Mine is that all of the previous options were too Turing Complete, while the Dockerfile format more closely follows the Principle of Least Power.

Power users always complain about how their awesome tool gets ignored while 'lesser' tools become popular. And then they put so much energy into apologizing for problems with the tool or deflecting by denigrating the people who complain. Maybe the problem isn't with 'everyone'. Maybe Power Users have control issues, and pandering to them is not a successful strategy.


What turned me off from Vagrant was that Vagrant machines were never fully reproducible.

Docker took the approach of specifying images in terms of how to create them from scratch. Vagrant, on the other hand, took the approach of specifying certain details about a machine, then trying to apply changes to an existing machine to get it into the desired state. Since the Vagrantfile didn't (and couldn't) specify everything about that state, you'd inevitably end up with some drift as you applied changes to a machine over time -- a development team using Vagrant could often end up in situations where code behaved differently on two developers' machines because their respective Vagrant machines had gotten into different states.

It helped that Docker images can be used in production. Vagrant was only ever pitched as a solution for development; you'd be crazy to try to use it in production.


Docker is not fully reproducible either. Try building a Docker image from two different machines and then pushing it to a registry. It will always overwrite.


Ooooh, “it will always overwrite.”: this is like saying an indirect way of saying that your executable will behave exactly the same if it got overwritten (by a same set of bytes).

Good one.


Dockerfiles pervasively use things like `apt-update` and that makes them not reproducible.

Even of your image pins apt or yum, images you depend on likely don't.

Docker is repeatable, not reproducible.


I’ve read bug threads in the moby GitHub where they reject a feature because it’s not repeatable, while people point out that Docker files start with apt-get so they aren’t repeatable from layer 2 anyway. The team members don’t seem to hear them and it’s frustrating to watch.

Images are repeatable. We like repeatable images. That’s enough for most of us. Don’t break that and we’re good. Just fix build time bullshit please.


Yep


The easier it is for a technology to accidentally make it into production, the more popular it will be


Vagrant images are always huge. But docker images are small. You can deliver and share docker images with ease.
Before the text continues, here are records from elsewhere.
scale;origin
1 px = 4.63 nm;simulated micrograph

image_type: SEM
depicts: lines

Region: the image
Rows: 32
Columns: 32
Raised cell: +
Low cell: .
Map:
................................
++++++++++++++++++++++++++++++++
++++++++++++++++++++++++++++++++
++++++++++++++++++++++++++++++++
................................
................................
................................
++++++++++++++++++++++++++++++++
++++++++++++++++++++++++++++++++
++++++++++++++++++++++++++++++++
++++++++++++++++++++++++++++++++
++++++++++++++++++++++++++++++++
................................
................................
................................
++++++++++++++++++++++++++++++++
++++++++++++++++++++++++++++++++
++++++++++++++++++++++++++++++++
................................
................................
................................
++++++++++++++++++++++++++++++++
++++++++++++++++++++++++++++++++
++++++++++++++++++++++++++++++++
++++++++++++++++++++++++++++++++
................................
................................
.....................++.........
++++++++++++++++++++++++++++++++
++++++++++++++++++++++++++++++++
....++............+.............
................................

Vagrant never targeted production so not much money/resource/interest invested?


Yes, which is what I'm using now. But it doesn't use the Docker APIs to allow you to (mostly) reuse a dockerfile to build a VM or a container.

not sure if it would be better than Vagrant. But it was still very interesting.


You are talking about declarative configuration of VMs. Vagrant offers that, right?


eeeeeh.......

yes, but then again ... no.

I mean ... yes Vagrant does offer that, but no would I ever consider Vagrant configuration anything approaching a replacement for docker configuration.


github.com/cirruslabs/tart does this for macos VMs. you push them to and pull them from OCI registries.


This paper references consistently mischaracterizes AWS Lambda as a "Container as a Service" technology, when in fact it is exactly the sort of lightweight VM that they are describing - https://aws.amazon.com/blogs/aws/firecracker-lightweight-vir...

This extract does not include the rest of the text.